A pilot phase of the plan will be carried out in the three major agricultural provinces of Shandong, Henan and Sichuan - farmers who buy color TV sets, refrigerators and mobile phones can get 13 percent of their purchases subsidized, the Ministry of Finance said on Saturday.

A total of 197 types of the three categories of appliances specially made for the rural market will be available till May next year, with air-conditioners and washing machines included in the future, ministry official Zeng Xiaoan said.

So far, the government has signed cooperative agreements with 15 household appliance makers - including Haier, Hisense and Changhong -- and 21 dealers.

"The move is meant to give farmers more benefits and divert more government expenditure to the consumer sector from fixed asset investment and the export industry," Zeng said.

While consumer spending is playing an increasingly important role in China's economic growth, investments and exports are seen as bigger contributors to growth. The country's vast countryside, with a population of 800 million, is still thought to have huge market potential.

Official figures show rural regions lagging nearly 20 years behind urban areas in terms of the use of major home appliances such as TV sets, refrigerators and washing machines.

By 2010, the plan to subsidize the purchases of electric appliances is expected to narrow the gap to 10 years and increase consumption in rural areas by 100 billion yuan ($13.6 billion) a year, Zeng said.

"If one more percent of the rural families buy TV sets priced at 1,000 yuan each, it means 2.5 billion yuan," he said.

The program is essential for expanding domestic consumption as "raising farmers' income remains difficult and the gap between rural and urban areas is large", he said.

To improve farmers' livelihoods and expand rural consumption, the country is also spending hundreds of billions of yuan to extend the country's electricity grid to every remote village by 2010.

China is the world's largest producer and exporter of household appliances. Half of its production of the appliances are sold abroad every year, Zeng said.

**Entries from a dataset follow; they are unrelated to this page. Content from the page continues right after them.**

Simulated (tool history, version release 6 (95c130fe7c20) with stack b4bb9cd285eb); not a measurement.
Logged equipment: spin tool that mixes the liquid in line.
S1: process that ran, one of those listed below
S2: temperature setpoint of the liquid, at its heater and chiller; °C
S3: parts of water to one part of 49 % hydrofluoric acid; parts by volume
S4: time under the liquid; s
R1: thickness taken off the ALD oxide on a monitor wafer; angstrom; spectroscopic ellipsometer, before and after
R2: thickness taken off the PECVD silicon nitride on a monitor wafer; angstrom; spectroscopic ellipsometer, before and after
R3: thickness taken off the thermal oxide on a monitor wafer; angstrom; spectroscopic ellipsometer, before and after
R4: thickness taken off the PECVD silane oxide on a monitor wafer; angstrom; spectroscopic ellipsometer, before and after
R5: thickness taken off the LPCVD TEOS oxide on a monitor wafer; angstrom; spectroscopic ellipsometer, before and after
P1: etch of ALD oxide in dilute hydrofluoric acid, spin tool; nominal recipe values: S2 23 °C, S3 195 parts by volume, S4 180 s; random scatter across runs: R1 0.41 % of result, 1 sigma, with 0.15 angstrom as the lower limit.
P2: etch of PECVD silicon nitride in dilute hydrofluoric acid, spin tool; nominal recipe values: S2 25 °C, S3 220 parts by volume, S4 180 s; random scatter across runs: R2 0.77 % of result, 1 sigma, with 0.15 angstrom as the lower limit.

Color TV sets, refrigerators, washing machines, air conditioners and mobile phones combined contributed $50 billion, or 28 percent, to China's trade surplus last year, up 45 percent from a year earlier.

Selling more household appliances to rural families will help the country reduce the trade surplus and ease the problem of overcapacity for many manufacturers, he said.

Zeng added that by 2010, the program will divert 20 percent of the exports to rural markets and reduce the trade surplus by $10 billion annually.